I have a question regarding passing arrays in c to a function.
When I run this program it gives me a segmentation fault
int main()
{
char **ptr= NULL;
test(ptr);
printf("%s", ptr[0]);
return 0;
}
void test(char **ptr)
{
ptr = (char **) malloc(sizeof(char *));
ptr[0] = (char *) malloc(sizeof(char)*5);
strcpy(ptr[0], "abc");
return;
}
but this worked just fine
int main()
{
char **ptr= NULL;
test(&ptr);
printf("%s", ptr[0]);
return 0;
}
void test(char ***ptr)
{
*ptr = (char **) malloc(sizeof(char *));
*ptr[0] = (char *) malloc(sizeof(char)*5);
strcpy(*ptr[0], "abc");
return;
}
Could someone explain why?
You're passing the parameter ptr by value; the formal parameter ptr in test is a different object from the actual parameter ptr in main, so changing the value of test::ptr is not reflected in main::ptr.
Thus, you need to pass a pointer to ptr into test, and test needs to dereference that pointer to write to the correct object.
For any type T, if you want to modify the value of the function argument, you need to do the following:
void foo( T *param )
{
*param = ...;
}
void bar( )
{
T obj;
foo( &obj );
}
In this particular instance, T is char **.
In C, when you pass an array to a function, the array "decays" to a pointer. The function receives a pointer to the first element of the array. It does not receive the array itself. Any changes made to the pointer assignment in the called function are not reflected in the calling function.
In your first example, test() receives the array of strings, and inside the function, it changes what that pointer points to. So the local copy of ptr, which was NULL, gets allocated memory inside the function, as does ptr[0]. However, those changes are local to test(). They are not reflected in the calling function. When test() finishes executing and returns, the value of ptr in the calling function is still NULL. And you have a memory leak because there is no way to access the memory that was allocated in test().

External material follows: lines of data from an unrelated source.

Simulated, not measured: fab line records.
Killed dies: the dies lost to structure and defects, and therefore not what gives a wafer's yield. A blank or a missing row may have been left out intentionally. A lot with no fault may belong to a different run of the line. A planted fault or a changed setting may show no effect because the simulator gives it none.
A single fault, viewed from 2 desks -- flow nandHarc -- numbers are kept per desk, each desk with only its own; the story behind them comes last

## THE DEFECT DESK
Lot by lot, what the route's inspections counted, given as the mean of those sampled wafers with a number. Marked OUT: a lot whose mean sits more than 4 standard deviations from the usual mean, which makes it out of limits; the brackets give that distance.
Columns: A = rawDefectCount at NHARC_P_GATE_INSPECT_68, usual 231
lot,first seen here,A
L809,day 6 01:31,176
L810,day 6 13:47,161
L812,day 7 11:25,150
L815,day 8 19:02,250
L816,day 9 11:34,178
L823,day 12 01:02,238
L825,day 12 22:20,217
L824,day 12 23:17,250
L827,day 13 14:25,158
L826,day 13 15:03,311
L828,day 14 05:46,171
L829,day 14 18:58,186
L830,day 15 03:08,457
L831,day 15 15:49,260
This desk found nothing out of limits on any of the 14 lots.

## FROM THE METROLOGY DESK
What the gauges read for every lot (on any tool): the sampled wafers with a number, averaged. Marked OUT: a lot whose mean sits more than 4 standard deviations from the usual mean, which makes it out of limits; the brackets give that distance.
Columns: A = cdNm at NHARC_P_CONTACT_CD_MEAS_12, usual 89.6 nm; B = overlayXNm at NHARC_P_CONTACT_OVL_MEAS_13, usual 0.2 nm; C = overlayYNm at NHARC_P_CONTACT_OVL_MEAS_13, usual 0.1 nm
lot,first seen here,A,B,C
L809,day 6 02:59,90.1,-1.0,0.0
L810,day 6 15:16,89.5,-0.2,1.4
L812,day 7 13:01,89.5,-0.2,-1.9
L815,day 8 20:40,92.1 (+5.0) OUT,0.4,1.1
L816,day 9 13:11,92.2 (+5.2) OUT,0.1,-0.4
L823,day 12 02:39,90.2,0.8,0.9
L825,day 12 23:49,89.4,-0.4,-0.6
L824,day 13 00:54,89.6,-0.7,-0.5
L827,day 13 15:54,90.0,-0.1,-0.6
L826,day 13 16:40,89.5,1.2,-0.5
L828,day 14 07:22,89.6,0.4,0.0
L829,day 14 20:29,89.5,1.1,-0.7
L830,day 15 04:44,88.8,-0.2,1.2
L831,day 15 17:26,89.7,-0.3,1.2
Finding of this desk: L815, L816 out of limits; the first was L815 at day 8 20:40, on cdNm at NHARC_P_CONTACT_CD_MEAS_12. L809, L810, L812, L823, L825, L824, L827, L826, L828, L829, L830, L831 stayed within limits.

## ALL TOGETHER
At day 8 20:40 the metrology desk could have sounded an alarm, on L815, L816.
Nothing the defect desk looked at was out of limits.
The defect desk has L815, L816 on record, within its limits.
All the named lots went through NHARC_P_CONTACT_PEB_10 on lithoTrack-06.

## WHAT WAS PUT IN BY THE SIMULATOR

In order for the changes to be reflected in the calling function, you have to pass a pointer to the array of strings: hence the &ptr in the call and the three-level pointer in the definition of test(). Another, simpler approach would be:
int main()
{
char **ptr= NULL;
ptr = test();
printf("%s", ptr[0]);
return 0;
}
char** test(void)
{
char **ptr = (char **) malloc(sizeof(char *));
ptr[0] = (char *) malloc(sizeof(char) * 5);
strcpy(ptr[0], "abc");
return ptr;
}
One clarification: I said "Any changes made to the pointer assignment in the called function are not reflected in the calling function." This is not the same as saying "Any changes to array elements are not reflected in the calling function." Consider this:
int main (void) {
int array [] = { 0, 1, 2, 3, 4 };
test1 (array);
printf ("%d\n", *array);
test2 (array);
printf ("%d\n", *array);
return 0;
}
void test1 (int* array) {
int new_array[] = { 3, 4, 5, 6, 7 };
array = new_array;
return;
}
void test2 (int* array) {
array [0] = 5; // or *array = 5
array [1] = 6;
array [2] = 7;
array [3] = 8;
array [4] = 9;
return;
}
Output:
0
5
Here in test1() the change is to where the array pointer itself is pointing, which won't be reflected in the caller. So in the calling function, *test is still 0. In test2(), the changes are to the array elements, which are reflected in the caller. Hence the difference in output: *test is now 5. All this uses static rather than dynamic memory allocation, but the principle is the same.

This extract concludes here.